During the third quarter, Pioneer Natural Resources Co. turned in some landmark results in the Wolfcamp Shale as the company continued to de-risk the West Texas play.
Pioneer drilled a horizontal Wolfcamp D well that had the highest initial production rate in the Midland Basin from any interval, said CEO Scott Sheffield. The company also achieved the highest initial production (IP) rate from the horizontal Wolfcamp B in the Midland Basin and extended the productivity of the Wolfcamp D a distance of 50 miles westward from recent industry activity in the interval.
“We also made significant steps forward in downspacing with the completion of a 12-well pilot in the southern Wolfcamp joint venture area and successfully reducing the spacing between wells in the liquids-rich area of the Eagle Ford Shale from 1,000 feet to 500 feet,” Sheffield said.
The Wolfcamp D is often referred to as the Cline Shale. “…[O]bviously, we’re very excited about the Wolfcamp D…” Sheffield said during a conference call Tuesday.
Pioneer is the largest acreage holder in the Spraberry Trend Area field, where the company believes it has more than 4.6 billion boe of estimated resource potential from horizontal drilling based on geologic data and drilling results to date. Of this amount, 3.0 billion boe is in the northern Spraberry/Wolfcamp portion of Pioneer’s acreage and 1.6 billion boe is in the southern Wolfcamp joint venture area.
The company is conducting a horizontal drilling program in 2013 and 2014 to appraise its northern Spraberry/Wolfcamp acreage. Pioneer expects to spud 34 wells during 2013, targeting six different stacked intervals across the northern acreage. The six stacked intervals across the company’s 600,000 prospective gross acres in the northern portion of its acreage position equates to more than 3 million prospective gross acres.
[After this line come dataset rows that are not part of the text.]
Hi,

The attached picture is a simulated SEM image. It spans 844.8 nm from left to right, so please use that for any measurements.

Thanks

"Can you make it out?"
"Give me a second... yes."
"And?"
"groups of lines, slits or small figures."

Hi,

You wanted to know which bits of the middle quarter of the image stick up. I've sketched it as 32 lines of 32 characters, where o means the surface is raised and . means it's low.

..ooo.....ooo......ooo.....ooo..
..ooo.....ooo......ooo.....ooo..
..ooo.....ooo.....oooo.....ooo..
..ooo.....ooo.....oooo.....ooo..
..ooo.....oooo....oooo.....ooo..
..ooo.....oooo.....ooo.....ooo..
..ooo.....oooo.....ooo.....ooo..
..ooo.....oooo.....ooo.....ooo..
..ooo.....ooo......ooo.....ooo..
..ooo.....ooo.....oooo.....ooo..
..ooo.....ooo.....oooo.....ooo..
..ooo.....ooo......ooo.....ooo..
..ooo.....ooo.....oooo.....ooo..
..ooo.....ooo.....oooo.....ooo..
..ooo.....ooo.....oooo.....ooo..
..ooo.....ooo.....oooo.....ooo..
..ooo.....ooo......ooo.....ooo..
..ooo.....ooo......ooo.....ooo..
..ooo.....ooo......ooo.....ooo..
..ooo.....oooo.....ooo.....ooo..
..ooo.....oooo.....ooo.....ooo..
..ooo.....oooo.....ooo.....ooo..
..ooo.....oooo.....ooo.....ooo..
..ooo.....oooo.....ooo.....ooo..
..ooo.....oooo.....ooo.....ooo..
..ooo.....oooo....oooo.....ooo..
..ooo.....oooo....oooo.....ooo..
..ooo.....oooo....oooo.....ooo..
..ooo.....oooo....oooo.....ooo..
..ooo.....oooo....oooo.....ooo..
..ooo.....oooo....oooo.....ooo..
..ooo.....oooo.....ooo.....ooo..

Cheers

“Based on the strong production results from our initial Wolfcamp B and Wolfcamp A interval wells across our northern Midland Basin acreage, we believe that EURs for these wells will exceed 800,000 boe. We also believe that EURs for our initial Wolfcamp D interval wells will equal or exceed average industry Wolfcamp D results to date,” Sheffield said. “As a result of this strong performance, we expect to increase our rig count in the northern Spraberry/Wolfcamp Shale from five rigs currently to 10-plus rigs in 2014.”
For 2013, total Spraberry/Wolfcamp production is forecasted to grow 80,000-81,000 boe/d, an increase of 21-22% compared to 2012. The range has been increased from the previous forecast of 17% to 21% to reflect strong performance over the first nine months of 2013, the company said.
In the Eagle Ford Shale, Pioneer added about 300 drilling locations in the liquids-rich portion of its acreage due to downspacing. The utilization of zipper fracture stimulation on three-well and four-well pads in the same areas resulted in a 20% increase in estimated ultimate recoveries (EUR), from 1 million boe to 1.2 million boe, for these wells.
Zipper fracks cause “a much higher density of event” to occur around the wellbore, said COO Timothy Dove. He was asked by an analyst whether this could also be true in the downspacing areas of the Wolfcamp. “It’s just too early to know,” Dove said. “But you would expect it just based on the fact that you would hopefully be improving the fracture network as well in the Wolfcamp.”
Further testing of downspacing to 300 feet between wells is under way in the liquids-rich areas of the Eagle Ford where 500-foot spacing was successful. “Early results are encouraging, and the potential exists to add 300 to 400 drilling locations,” the company said.
Pioneer said it expects to drill 130 Eagle Ford wells this year at a cost of $7 million to $8 million per well for lateral lengths of approximately 5,500 feet. The number of wells drilled from pads is expected to increase from 45% of the wells drilled in 2012 to more than 80% of the wells drilled in 2013, reflecting that most of Pioneer’s acreage is now held by production.
Eagle Ford production was down by 3,000 boe/d during the third quarter compared to the previous quarter due to delays in placing wells on production. This was related to the increase in pad drilling during the quarter and a higher number of wells that had to be shut in for offset fracture stimulation related to downspacing tests. Eagle Ford production is forecast to increase from 35,000 boe/d during the third quarter to 39,000-41,000 boe/d in the fourth quarter.
Pioneer reported third quarter net income of $91.1 million (65 cents/share) compared to $19.2 million (minus 11 cents/share) during the year-ago quarter. Adjusted income was $175.9 million ($1.26/share) compared to $104.5 million (82 cents/share) a year ago. Analysts had been expecting adjusted income to come in at $1.35/share. Revenue was up 17% to $826.8 million but fell short of analyst expectations of $961.07 million.